Quite simply, you just cast the ray and determine how much of that length passes through smoke. Ray marching techniques are typical for this. You then apply a linear interpolation of ambient color and surface color based on the opacity of the smoke. Naturally, for good results, you will need to know the opacity value of the type of smoke, fog, or whatever scattering gas you’re dealing with.

This is pretty good due to the type of scattering that occurs in smoke. Usually, light can be assumed to scatter only once, and the light removed by scattering is simply replaced by light at the ambient frequencies (the color of the smoke) that is scattered into the ray in its place.

Of course, this technique will look pretty boring, so you should probably use noise-based methods to get a more realistic look.
Ken Perlin, David Ebert, and a bunch of other people have written many readily available papers on such subjects. Plus, the book Texturing and Modelling is helpful, although it isn’t a high-level book:
more tips and tricks really. Also, real scattering is highly frequency dependent: for plain old smoke, this is usually ignored, but for some applications, you might want to split up light into a few frequency bands.

Of course, this probably won’t work well in real time. Given enough compute power, you could maybe do it per-vertex if you’re using a representation conducive to that.

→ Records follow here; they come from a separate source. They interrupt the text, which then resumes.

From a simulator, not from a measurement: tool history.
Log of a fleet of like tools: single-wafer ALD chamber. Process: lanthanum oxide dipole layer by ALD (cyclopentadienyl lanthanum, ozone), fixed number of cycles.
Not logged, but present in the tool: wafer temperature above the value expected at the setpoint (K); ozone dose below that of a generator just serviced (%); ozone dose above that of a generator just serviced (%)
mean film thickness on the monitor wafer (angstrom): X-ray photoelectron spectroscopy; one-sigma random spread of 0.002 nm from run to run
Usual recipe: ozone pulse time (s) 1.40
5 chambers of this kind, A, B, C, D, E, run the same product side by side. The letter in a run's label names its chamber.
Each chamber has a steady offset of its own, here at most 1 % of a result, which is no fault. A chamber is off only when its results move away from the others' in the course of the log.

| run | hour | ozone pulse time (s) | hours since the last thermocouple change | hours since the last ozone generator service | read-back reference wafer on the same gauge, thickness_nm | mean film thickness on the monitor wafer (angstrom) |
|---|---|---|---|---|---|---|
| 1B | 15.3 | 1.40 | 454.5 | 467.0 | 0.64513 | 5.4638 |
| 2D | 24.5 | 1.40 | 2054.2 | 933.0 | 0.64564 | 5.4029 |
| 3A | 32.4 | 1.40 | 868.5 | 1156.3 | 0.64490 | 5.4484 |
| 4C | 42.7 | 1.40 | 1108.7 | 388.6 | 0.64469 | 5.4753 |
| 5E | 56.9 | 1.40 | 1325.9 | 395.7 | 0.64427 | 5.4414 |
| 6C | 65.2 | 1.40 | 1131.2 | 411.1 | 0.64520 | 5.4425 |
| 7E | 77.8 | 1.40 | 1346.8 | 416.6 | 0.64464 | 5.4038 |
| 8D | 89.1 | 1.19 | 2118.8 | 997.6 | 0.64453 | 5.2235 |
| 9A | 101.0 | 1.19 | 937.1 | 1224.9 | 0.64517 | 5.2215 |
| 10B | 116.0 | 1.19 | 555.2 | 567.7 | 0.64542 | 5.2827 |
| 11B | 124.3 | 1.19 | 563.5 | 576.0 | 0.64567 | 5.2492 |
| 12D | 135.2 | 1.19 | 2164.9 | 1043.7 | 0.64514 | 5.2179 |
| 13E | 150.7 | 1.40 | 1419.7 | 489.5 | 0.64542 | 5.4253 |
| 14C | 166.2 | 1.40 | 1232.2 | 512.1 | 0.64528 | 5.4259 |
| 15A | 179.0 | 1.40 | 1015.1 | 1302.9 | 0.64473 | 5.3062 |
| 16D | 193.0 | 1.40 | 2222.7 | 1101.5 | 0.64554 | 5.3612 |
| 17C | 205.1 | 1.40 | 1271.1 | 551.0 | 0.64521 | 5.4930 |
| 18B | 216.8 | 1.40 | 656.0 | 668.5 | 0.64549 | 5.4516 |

Of course, as you start getting dense internally lit gases, the assumption that scattering occurs only once becomes false, and you won’t get the results you’re looking for. But the assumption does work well surprisingly often.

Hi Yngwar !

Thanks for your reply. Do you know which editor sells the book you are talking about (Texture and Modelling) ?

Thanks again.

Eric

Texturing and Modeling 2nd edition by Ebert, Musgrave, Peachey, Worley, and Perlin

published by Morgan Kaufmann. July 1998

ISBN 0122287304

The first edition is called Texturing and Modeling: A Procedural Approach. If I remember, it’s lacking a few chapters that are present in the 2nd edition, but might be okay if you see it cheap in a used bookstore.